Setting up a dataset

This section goes over how to set up a dataset for training.

CryoViT supports the following file formats for tomogram data:

  • .mrc, .mrcs

  • .tiff, .tif

  • .h5, .hdf, .hdf5

These can be either in uint8 or float32 format.

Caution

CryoViT expects tomogram data to be stored as a 3D array with shape (D, H, W), with values either between 0 and 255 (for uint8) or between 0.0 and 1.0 (for float32).

If your tomogram data is stored in a different shape, you will need to reformat it before using CryoViT. Different data ranges will still work, but may lead to suboptimal results if using a pre-trained model.

Tip

You can double-check supported file formats by looking at the RECOGNIZED_FILE_EXTS variable in cryovit.utils.

Dataset Structure

Datasets consist of a training set and an optional validation set. If provided, the validation set will be used to evaluate model performance.

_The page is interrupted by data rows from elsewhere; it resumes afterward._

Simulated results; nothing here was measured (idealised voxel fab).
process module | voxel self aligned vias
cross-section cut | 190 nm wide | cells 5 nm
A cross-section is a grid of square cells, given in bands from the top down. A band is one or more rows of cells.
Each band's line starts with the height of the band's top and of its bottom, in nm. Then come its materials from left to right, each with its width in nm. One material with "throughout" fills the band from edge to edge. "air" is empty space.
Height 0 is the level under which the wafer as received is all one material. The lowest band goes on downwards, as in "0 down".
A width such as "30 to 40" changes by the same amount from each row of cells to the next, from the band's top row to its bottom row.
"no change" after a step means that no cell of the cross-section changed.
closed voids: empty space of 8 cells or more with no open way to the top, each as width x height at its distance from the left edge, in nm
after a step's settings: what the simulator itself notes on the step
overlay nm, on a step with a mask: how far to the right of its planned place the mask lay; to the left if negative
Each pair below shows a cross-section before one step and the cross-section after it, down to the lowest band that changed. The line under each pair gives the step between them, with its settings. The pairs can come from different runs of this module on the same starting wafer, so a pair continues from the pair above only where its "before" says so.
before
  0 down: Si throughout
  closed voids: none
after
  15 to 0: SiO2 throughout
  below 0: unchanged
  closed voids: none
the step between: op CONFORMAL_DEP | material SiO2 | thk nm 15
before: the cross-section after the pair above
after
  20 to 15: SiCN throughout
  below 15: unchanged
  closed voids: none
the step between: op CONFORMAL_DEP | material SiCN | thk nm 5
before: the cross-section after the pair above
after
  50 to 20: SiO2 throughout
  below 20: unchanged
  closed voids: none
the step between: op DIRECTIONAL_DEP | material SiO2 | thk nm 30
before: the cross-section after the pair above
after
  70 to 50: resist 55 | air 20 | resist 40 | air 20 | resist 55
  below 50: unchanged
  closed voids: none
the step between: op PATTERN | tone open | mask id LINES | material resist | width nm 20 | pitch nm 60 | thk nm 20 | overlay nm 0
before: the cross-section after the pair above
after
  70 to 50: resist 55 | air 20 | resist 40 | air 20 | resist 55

Each set should have its own data files and corresponding label files. CryoViT expects either a directory containing multiple tomogram files, or a single .txt file listing the paths to each tomogram file.

Example Datasets

An example dataset using folders may look like this:

dataset/
├── train_data/
│   ├── tomogram1.mrc
│   ├── tomogram2.mrc
│   └── ...
├── train_labels/
│   ├── tomogram1.mrc
│   ├── tomogram2.mrc
│   └── ...
├── val_data/
│   ├── val_tomogram1.mrc
│   ├── val_tomogram2.mrc
│   └── ...
└── val_labels/
    ├── val_tomogram1.mrc
    ├── val_tomogram2.mrc
    └── ...

while an example dataset using .txt files may look like this:

dataset/
├── train_data.txt
├── train_labels.txt
├── val_data.txt
└── val_labels.txt

with the actual files stored elsewhere.

Important

To ensure that the correct labels are used for each tomogram, the filenames of the label files must exactly match the filenames of the corresponding data files (or correspond to the same order when sorted).

Alternatively, you can provide .txt files listing the paths to each tomogram file and label file, with one path per line. Then, the order will follow the order of the lines in the text files.

Label Formats

CryoViT only supports training models for one label at a time, but the label files can contain multiple classes (and thus be re-used for multiple models).

Labels can be defined in two ways:

  • Binary masks: each voxel is either 0 (background) or 1 (foreground).

  • Instance masks: each voxel is either 0 (background) or a positive integer unique to each label.

CryoViT, when reading label files, will automatically detect which format is being used.

Masked Segmentation

CryoViT uses masked segmentation by support sparse labels, where only labeled tomogram slices are used to guide training. This means that if only a subset of the tomogram is labeled, the model will not treat the unlabeled regions as background.

Typically, labels consist of three main regions, which will need to be created by the user:

  • Background: slices with only 0 labels. These are typically for slices without any clear objects, used as negative examples to help the model distinguish from noise.

  • Foreground: slices with positive labels. These are the objects of interest that the model should learn to segment.

  • Masked regions: slices with only -1 labels. These are unlabeled regions that should be ignored during training.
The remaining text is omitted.